These days we associate Airships with football matches as the smooth flight of the ship enables camera crews to take long and steady overhead shots of stadiums.
But there was a time in the 1930s when they were state of the art travel ships. If you wanted to get from Europe to the Americas you could either get a boat or go there twice as fast cruising in on a liner-esque Zeppelin.
Sadly, the Airship’s stint as the poster boys of inter continental travel didn’t last very long. The Hindenburg disaster put the public off travelling in the skies and then WW2 came and any remaining ships were put to good use chasing U-Boats.
For me though there is something wonderfully romantic and beautiful about the airships. They were the Art Deco fleet of the skies - graceful, modern and, like many things from that era – doomed.
Here then are a series of stunning images from the Airship’s golden age, along with a story or two about how they came to be.
Incidentally if you want to travel by Airship, you still can here.
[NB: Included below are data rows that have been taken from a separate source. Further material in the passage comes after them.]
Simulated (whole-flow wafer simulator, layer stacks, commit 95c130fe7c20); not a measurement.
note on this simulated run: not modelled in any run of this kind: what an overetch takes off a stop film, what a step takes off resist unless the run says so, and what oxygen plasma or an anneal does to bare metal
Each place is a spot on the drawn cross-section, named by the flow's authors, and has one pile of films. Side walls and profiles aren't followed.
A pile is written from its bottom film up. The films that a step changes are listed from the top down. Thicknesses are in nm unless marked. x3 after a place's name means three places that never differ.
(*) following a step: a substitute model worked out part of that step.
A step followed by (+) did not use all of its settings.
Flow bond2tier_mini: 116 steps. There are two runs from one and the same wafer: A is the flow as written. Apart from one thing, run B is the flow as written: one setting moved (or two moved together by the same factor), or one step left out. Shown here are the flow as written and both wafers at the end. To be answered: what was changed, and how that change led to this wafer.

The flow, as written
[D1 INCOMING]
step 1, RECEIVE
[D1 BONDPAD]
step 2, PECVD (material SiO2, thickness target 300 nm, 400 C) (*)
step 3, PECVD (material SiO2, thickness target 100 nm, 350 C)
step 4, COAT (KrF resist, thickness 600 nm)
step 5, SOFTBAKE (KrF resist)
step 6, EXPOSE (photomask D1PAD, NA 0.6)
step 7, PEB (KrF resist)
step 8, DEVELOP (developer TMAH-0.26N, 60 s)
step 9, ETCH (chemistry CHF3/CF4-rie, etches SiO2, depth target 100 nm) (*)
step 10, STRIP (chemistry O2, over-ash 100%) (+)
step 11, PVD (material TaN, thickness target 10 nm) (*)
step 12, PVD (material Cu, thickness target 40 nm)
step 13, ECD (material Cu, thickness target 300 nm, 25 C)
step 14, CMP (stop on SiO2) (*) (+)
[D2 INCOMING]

Perhaps the most famous moment in the history of the airship occurred in 1937 when the pride of the German fleet of Zeppelins, the Hindenburg, suddenly and mysteriously burst into flames while attempting a landing in New Jersey. It was a tragic end not just for the people who died, but also for the ship that had become an icon of 30s Germany. The Hindenburg was part of the Zeppelin company which was overseen by Dr. Hugo Eckener. It was designed from the off as a passenger ship that would be used to ferry the rich and famous across the Atlantic. It was a trip that not only took half the time of a ship, but it was also undertaken in luxury. With its dining room, lounge and individual cabins the Hindenburg was more like an ocean liner than a plane. In spite of the fact that the balloons were inflated using highly flammable Hydrogen gas it even boasted a smoking room. In many ways Hitler, who was then in power in Germany, saw the ship as a symbol of Nazi technological prowess and ensured that the ship was seen at high profile events associated with his regime including the Berlin Olympics. Dr. Hugo Eckener, however hated the Nazis and frequently had runs in with regime. The Hindenburg was hugely successful during 1936 completing a series of trips across the Atlantic to both the USA and Brazil. However it was on one of its first voyages of 1937 that disaster struck. Coming into land at the airship landing ground in Lakehurst, New Jersey, the ship struggled to cope with the stormy conditions. Blue flames were then seen at the top of the ship and a few seconds later an explosion ripped the ship apart. Of the 36 passengers and 61 crew on board, 13 passengers and 22 crew died. At first it was suspected that the ship had been sabotaged and that an anti-Nazi had placed a bomb on board. This theory has largely been discounted now in favour of a series of natural occurrences which, coupled with a rip in one of the balloons that lead to Hydrogen leaking, caused the ship to explode.